Remove duplicate throughput call and change string literal check to allow negative offsets by stefandesouza · Pull Request #120 · RRZE-HPC/OSACA

stefandesouza · 2026-01-19T16:20:10Z

The optimal throughput calculation is invoked twice during the inspect() routine which seems to be unecessary.

In the x86 Intel parser code, there seems to be a string literal check that should instead be a dictionary value conditional
if displacement and "operator_disp" == "-":
This results in instructions with negative memory offsets being parsed incorrectly, for example
"\tlea\trcx, OFFSET FLAT:??_R0M@8-4"

codecov · 2026-01-19T16:34:26Z

Codecov Report

✅ All modified and coverable lines are covered by tests.
✅ Project coverage is 90.48%. Comparing base (60d725b) to head (e0d6273).
⚠️ Report is 5 commits behind head on master.

Additional details and impacted files

@@            Coverage Diff             @@
##           master     #120      +/-   ##
==========================================
- Coverage   90.48%   90.48%   -0.01%     
==========================================
  Files          25       25              
  Lines        3668     3667       -1     
==========================================
- Hits         3319     3318       -1     
  Misses        349      349

☔ View full report in Codecov by Sentry.
📢 Have feedback on the report? Share it here.

🚀 New features to boost your workflow:

❄️ Test Analytics: Detect flaky tests, report on failures, and find test suite problems.

pleroy · 2026-01-19T18:36:34Z

Could we have a test for the parser change? Something that doesn't parse before and parses after.

…pace as well

stefandesouza · 2026-01-20T09:11:20Z

Sure, that's fair. I added two tests of type identifier-offset and identifier+ -offset that fail to parse correctly before and successfully now.

pleroy · 2026-01-20T15:21:29Z

Thanks for adding the test.

I am a tad concerned by the removal of that call to assign_optimal_throughput. I think it would need a deeper analysis: that function adds semantic attributes to the instructions, and it's entirely conceivable that it would take two passes to do the full analysis.

I am not familiar with this part of the code, but I note that the second call was added by @JanLJL in commit 7724ce2 and the same commit added something call "multiple assignments". Do multiple assignments require multiples passes? Is the removal of the second call going to break Zen3?
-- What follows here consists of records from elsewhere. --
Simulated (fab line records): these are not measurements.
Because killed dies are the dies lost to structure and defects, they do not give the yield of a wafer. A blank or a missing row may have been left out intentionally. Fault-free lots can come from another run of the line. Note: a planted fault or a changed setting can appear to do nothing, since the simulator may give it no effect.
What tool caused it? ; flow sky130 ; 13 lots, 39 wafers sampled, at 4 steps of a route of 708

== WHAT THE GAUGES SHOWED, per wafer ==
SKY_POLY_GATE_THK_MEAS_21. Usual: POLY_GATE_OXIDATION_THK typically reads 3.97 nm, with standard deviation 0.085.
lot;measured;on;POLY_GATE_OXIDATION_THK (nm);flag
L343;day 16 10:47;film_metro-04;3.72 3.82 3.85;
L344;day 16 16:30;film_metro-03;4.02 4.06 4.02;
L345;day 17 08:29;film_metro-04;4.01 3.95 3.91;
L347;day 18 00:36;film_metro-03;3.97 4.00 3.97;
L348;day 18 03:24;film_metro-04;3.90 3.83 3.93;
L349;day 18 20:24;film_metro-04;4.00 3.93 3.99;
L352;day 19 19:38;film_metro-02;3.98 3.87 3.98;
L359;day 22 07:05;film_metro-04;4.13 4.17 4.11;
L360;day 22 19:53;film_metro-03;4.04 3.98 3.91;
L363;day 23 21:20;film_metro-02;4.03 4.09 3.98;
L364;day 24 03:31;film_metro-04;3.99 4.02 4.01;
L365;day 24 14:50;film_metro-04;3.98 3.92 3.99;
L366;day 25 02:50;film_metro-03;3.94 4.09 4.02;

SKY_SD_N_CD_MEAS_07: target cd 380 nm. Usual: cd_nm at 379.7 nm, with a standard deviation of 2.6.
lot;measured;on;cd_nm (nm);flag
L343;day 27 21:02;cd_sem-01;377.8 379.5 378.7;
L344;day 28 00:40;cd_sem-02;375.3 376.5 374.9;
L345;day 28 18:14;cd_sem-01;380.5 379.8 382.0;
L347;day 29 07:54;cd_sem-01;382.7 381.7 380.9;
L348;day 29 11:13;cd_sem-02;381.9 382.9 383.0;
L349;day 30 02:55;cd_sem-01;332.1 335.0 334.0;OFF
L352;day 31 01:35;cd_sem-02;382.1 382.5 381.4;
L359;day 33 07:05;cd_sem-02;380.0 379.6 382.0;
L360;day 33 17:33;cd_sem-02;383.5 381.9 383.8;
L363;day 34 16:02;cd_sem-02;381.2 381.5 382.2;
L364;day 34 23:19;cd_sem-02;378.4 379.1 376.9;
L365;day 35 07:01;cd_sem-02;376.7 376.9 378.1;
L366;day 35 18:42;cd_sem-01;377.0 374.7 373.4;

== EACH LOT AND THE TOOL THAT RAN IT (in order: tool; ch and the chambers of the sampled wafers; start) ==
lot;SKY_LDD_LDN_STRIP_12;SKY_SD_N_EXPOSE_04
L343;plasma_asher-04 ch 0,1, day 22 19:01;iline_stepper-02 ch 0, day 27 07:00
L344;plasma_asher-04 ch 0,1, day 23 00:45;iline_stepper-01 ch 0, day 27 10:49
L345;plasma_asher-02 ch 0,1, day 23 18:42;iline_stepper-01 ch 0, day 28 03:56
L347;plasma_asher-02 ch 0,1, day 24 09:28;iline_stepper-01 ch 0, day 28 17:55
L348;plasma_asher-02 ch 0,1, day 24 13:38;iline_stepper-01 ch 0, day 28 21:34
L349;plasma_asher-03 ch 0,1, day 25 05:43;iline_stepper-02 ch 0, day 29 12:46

Of course, if the repeated call was intentional, it would have been good to have a comment, but here we are. I hope that Jan remembers what is going on here.

JanLJL · 2026-01-22T15:24:23Z

Hi guys and sorry for not replying earlier!
The second assign_optimal_throughput was in fact there for a reason.
As OSACA increases or decreases the port pressure per instruction and without looking ahead, it might not get the optimal case in one go. A second run of (re-)distributing the throughput numbers is supposed to help balancing the overall throughput better and get to the global minima.
However, I tried various kernels in the past two days and could not find a single example in my code snippet folder, where the removal of the second assign run made a difference to the bottleneck, just some kernels where the port pressure of non-limiting ports (i.e., not performance relevant ports) changed by 0.01 cycles. So even though there was some thought behind it, I do not have a proof that it is still necessary for optimal port distribution. As for now, I would like to keep it in and do some more tests before removing it for good.

What Pascal mentioned with "multiple assignments" becomes relevant when we have different options for a port assigned, like an OR in the port mapping (contrary to the ANDs we usually see). This is written as dict with different (irrelevant) keys, e.g., smlal for A64FX in line 2600 of its machine model:

- name: [smlal, smlal2]
  operands:
  ...
  throughput: 8.0
  latency: 18.0
  port_pressure: {0: [[8, '0']], 1: [[8, '2']]}

This means, OSACA will schedule either full 8 cycles on port 0 or full 8 cycles on port 2.
This could be also modeled as port_pressure: [[16, '02']], but if there is already high pressure on one of the two ports this would effectively double the actual runtime and could lead to an incorrect shift of the bottleneck. However, while investigating this together with the two-times assign_optimal_throughput() call, I realized there was a bug in the way OSACA searches in a DFS-manner for the best solution, so thank you for bringing this up! I will commit this separately to this PR.

Finally, for the parsing of memory offsets, this looks very good to me, thank you for adding the test cases!
If it's OK for you and as mentioned above, I'd like to merge the parser changes and reject the throughput assignment change (for now).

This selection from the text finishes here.